Our society paints an evil picture of landlords. But being a landlord is not an easy job, nor should you approach it with the idea of being "nice".
One of the many problems contributing to the recent downturn in Real Estate was that a lot of amateurs got into the Real Estate business, thinking they could buy homes, rent them out at a profit and then sell them later on for a larger profit.
Yes, I did it, and I made a million bucks.
But many others lost just as much, if not more. How did this happen?
To begin with, home shows are partially to blame for the trend, by putting on shows that made it seem like everyone was making money in Real Estate with no effort. It put the 'buy and flip' mentality into everyone's head. So TeeVee watchers, who are basically brain-dead anyway, though, "Gee, I can do this - make money with no risk or effort!"

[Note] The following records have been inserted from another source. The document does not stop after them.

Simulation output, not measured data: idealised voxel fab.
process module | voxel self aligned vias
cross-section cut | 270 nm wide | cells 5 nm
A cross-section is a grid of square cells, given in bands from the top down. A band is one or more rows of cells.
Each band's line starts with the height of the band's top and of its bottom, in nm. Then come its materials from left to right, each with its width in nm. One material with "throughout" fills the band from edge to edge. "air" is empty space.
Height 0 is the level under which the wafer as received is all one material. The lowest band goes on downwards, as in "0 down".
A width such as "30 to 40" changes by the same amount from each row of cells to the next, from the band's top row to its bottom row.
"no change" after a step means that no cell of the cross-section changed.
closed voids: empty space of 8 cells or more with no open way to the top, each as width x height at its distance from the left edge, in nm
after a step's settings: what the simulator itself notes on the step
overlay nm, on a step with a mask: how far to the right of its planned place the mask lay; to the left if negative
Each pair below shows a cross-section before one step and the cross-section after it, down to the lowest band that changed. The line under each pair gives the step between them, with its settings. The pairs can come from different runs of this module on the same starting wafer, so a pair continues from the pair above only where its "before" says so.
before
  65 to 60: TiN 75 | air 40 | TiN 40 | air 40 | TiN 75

But as I have noted time and time again in this blog, when someone tries to sell you on the idea that you can make something-for-nothing, it is basically a con, or just bad advice.
And nowhere is this more true than in the landlording business. Make no mistake about it, it can be hard work, and you have to be hard-hearted about it.
Most of us have negative opinions about landlords based on a number of poor societal cues and our own experiences as a youth. Old-time silent movies show the "evil landlord" in his top hat, evicting some starving young family, while pawing at their nubile daughter. The communist and socialist movements in this country have, of course, promoted this image relentlessly.
As young college students, we may have had bad run-ins with landlords. After all, we were just minding our own business, having 50 people over for a keg party in the back yard, and the landlord gets all upset because the other tenants are complaining! And that hole in the wall that he was bitching about - there is a story there. You see, we were playing touch football in the living room, and, well, things got out of hand. And just because we were a few weeks late with the rent is no reason to send those threatening letters and charge us late fees!
In retrospect, of course, our experiences with landlords in college were perfectly predictable. Renting to young people is difficult as they tear things up, make lots of noise, and annoy the other neighbors. And in most college towns, the sort of landlords who rent to young people charge pretty high rents and spend a lot of time and effort trying to collect rents and manage the properties.
And our college experiences as tenants should be the first educational experience for you as a landlord - try to avoid problem tenants at all costs. If you can find good tenants and keep them, the job can be a dream. If you have a string of bad tenants, you can end up bankrupt.
Here are some tips on landlording, based on my experiences over the last decade:
1. Vacancy Kills: The biggest problem we saw with amateur landlords was a blase attitude toward vacancy. You need to keep your rental properties rented, or they don't generate income. It seems like a simple proposition, but most folks simply don't get it. In terms of cash flow, an unrented property can drag you down, as the mortgage, taxes, insurance, and utilities have to be paid every month. Most landlords are lucky to break even on a property or make a small profit of 5-10%, particularly if they just acquired the property. One month's vacancy a year is enough to wipe out that profit.
If you have a house or apartment to be rented, don't delay in fixing it up, advertising it, and getting it rented. I've seen people let properties sit around unrented for months, because they "don't have time" to get it rented. And guess where there time is going? You guessed it - the TeeVee. Instead of painting the living room on their rented duplex, they are watching America's Idol. Idiots! Yes, it is hard work to prep a unit for rental. But putting it off for two months isn't making it better.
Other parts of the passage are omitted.